Okay, I have a funny story — and a compelling one.
There I was, sitting in the second row, alone in the small conference room, waiting for a customer panel to begin at Red Hat’s summit on open source solutions last week. The five panelists arrived early as well, shook hands with each other, found themselves at a loss for words and readily took their seats on their stools, staring straight ahead, maybe 10 feet away.
Well, this is awkward, I thought.
With nine long minutes to go before the start, I decided to break the ice and approach the panelists, introduce myself and exchange cards. Imagine my horror when the first panelist I approached, a man in a blue suit, appeared not to have a card on him. I raced back to my briefcase to retrieve several of my own, handed one to him and to two other panelists, along with a pen, and exchanged cards with the remaining two customers.
When the man in the blue suit was finished, he returned my card and inquired, “And who are you?” Embarrassed by the order of events, I told him about SearchCIO.com, its focus on the CIO’s point of view and my particular interest in cloud computing. I then collected the other cards and beat a path back to my seat.
Now, imagine my delight in the irony when I flipped over the card from the man in the blue suit to find the phone number and email of Jerome Bender, deputy assistant director at the FBI’s Criminal Justice Information Services (CJIS) division. It just goes to show that when you need to get information, sometimes you have to resort to persuasive measures — in this case, peer pressure from card-carrying panelists!
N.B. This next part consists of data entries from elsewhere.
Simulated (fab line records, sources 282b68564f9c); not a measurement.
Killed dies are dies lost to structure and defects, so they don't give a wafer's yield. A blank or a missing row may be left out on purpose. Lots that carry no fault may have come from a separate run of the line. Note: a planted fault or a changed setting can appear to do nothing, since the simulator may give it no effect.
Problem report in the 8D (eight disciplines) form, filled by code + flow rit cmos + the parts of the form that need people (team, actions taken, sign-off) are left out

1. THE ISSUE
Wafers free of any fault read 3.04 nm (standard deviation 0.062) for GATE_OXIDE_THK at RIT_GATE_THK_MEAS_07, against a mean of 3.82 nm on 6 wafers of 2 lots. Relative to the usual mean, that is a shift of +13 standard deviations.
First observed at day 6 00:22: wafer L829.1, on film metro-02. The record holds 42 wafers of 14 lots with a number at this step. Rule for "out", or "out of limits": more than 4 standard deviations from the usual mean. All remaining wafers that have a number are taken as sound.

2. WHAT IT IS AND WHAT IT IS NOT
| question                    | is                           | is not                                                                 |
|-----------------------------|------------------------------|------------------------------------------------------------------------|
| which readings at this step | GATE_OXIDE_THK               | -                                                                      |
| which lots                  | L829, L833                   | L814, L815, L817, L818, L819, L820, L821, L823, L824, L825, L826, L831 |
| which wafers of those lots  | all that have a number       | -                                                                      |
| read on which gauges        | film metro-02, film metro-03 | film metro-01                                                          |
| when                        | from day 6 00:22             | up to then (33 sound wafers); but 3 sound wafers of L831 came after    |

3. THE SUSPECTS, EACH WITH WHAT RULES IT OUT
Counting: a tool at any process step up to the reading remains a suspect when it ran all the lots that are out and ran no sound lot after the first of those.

The compelling story is the one Bender told the room once the panel discussion got under way.
CJIS operates national law enforcement services across 18,000 agencies, and has about a million end users, Bender said. The National Crime Information Center in Clarksburg, W. Va., where CJIS is based, processes 8.5 million transactions a day. These include fingerprint processing (200,000 per day) and background checks (14.5 million per year).
The speed with which these transactions are processed against a database of 68 million people with criminal records is astounding: 15 seconds to 2 hours. “The fastest checks are in support of homeland security as people are coming across the border — 15 seconds,” Bender said.
Yet that isn’t what’s most compelling about Bender’s story. A rapidly increasing need for capacity drove CJIS to move two years ago from a proprietary hardware platform to commodity servers running Red Hat’s open source solutions, he said. In doing so, the organization saved about $80 million — while adding four times the capacity.
It takes a lot of horsepower to zip through a database of 68 million people. The FBI’s Next Generation Identification, or NGI, system, a cornerstone designed to enable CJIS to become a global biometrics leader, is deployed on 2,600 hosts in a highly redundant architecture that operates 24/7, 365 days a year.
There were challenges and successes in the FBI’s move to open source solutions, Bender admitted. “Security folks are not used to open source; it tends to be a challenge.” On the other hand, the decision to “do everything diskless and move onto a storage area network to minimize moving parts” has resulted in just one hardware failure over 2.5 years.
“Life-and-death stuff needs to be high-availability,” Bender said, and by using open source solutions, CJIS is providing that in a cost-effective service.